Iran’s largest automaker has just pulled the covers off of its newest model, the 2023 Saipa Atlas. Based on the 1996 Kia Pride, has been re-bodied to look like a new car. Not a modern new car, but different. And with those 1996 connections, even Saipa would have to admit this is a really crappy car. Let’s dig in to see if anything is really improved, or not.
Is a 1987 car a new car?
Saipa’s Atlas is a re-bodied version of its Pride, which made its debut in 2017. And the Pride was just a licensed 1996 Kia. But that architecture, based on the X200 architecture, dates back to 1987. Its stablemates were the Kia Pride, Ford Festiva, and Mazda 121. It’s not the worst platform ever made, but it is really old.
Over the years Saipa has improved the Pride, but using the basic 1987 platform allows for only so much improvement. So now we have the Atlas. Looking at the DLO tells you immediately this is just a reskinned Pride, so we’re right back to that old Kia underneath. It features a new front end, which looks almost identical to Ford’s Fiesta, without the Blue Oval.
Does the Saipa Atlas have any performance at all?

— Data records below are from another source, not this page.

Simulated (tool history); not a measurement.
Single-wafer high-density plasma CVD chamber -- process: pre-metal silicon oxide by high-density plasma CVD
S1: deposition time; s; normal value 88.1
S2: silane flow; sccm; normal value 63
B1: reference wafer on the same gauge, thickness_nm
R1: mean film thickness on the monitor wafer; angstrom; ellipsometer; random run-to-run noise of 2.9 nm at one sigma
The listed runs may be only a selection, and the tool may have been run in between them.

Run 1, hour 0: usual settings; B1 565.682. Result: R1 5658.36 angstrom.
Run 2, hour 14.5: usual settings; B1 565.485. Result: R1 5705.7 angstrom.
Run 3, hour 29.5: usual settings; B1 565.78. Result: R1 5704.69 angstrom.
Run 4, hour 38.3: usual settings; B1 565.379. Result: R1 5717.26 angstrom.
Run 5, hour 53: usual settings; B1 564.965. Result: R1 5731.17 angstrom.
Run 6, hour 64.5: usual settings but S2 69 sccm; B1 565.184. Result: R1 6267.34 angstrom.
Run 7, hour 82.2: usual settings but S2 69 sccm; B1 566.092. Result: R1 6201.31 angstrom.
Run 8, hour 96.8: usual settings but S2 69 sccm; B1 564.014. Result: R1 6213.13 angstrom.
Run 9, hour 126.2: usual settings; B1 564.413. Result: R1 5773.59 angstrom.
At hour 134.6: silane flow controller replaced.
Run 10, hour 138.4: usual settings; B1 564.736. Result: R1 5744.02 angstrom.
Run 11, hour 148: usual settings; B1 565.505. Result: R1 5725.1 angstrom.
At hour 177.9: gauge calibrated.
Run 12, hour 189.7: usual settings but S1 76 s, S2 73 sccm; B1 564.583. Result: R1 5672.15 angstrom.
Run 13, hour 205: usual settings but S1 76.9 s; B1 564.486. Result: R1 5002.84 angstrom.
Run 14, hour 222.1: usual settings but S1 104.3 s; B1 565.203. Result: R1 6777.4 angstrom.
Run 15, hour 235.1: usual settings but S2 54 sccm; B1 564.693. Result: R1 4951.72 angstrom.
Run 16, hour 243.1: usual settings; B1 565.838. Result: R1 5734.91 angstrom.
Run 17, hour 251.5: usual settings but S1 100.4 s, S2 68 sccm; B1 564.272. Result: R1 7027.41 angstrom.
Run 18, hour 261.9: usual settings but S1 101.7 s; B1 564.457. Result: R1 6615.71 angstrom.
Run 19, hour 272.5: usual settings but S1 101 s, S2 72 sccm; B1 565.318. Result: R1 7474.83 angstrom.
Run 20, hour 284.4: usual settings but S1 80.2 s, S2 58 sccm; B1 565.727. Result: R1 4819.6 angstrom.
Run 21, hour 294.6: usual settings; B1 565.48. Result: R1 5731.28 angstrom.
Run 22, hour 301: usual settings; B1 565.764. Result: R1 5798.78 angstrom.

The bumper cover in the rear is revised, and both the front and rear lighting has been switched to LED. A new tailgate appears more contemporary. And those snazzy 13-inch hubcaps (or are they 14-inch?), tell you they’re attached to something really old.
Not brave enough to release interior shots, we know of a couple of improvements. For starters, the Atlas gets a seven-inch infotainment screen. To that, Saipa highlights automatic LED headlights, automatic windshield wipers, and optional electric seats, heated mirrors, a sunroof, electronic speed control, and blind spot detection. Those last couple of features really surprises us.
The somewhat noisy 1.5-liter gasoline engine has its sound muffled with more insulation than its predecessor. That four-cylinder is rated at 87 hp, with 129 lb-ft of torque. We would stick with the available manual transmission to at least try to gain some semblance of performance. But there is also a CVT automatic transmission, which you would expect from this rather bland offering. What could be worse?
Does the Atlas have any new car safety features?
Saipa has found a lot of use for the X200 platform, with the Atlas just joining in on the party. It also makes the Tiba sedan, Saina sedan, and 151 pickup, from the same architecture. That’s good for them, but what about the passengers?
Ah, with the platform being so old, driving aids and safety features we take for granted are not part of the Atlas’ package. But is that even a consideration for Iranian consumers? For this segment, probably not. The goal here is affordability.
Using all that old crap means costs have been amortized for decades. Plus, if buyers want more, there is a Saipa SUV and sedan that are rebadged second-generation Toyota Yaris models. So while we wouldn’t want to be in an accident in one of these cheap Saipa cars, there are plenty of Iranians looking for good, cheap transportation who surely don’t mind.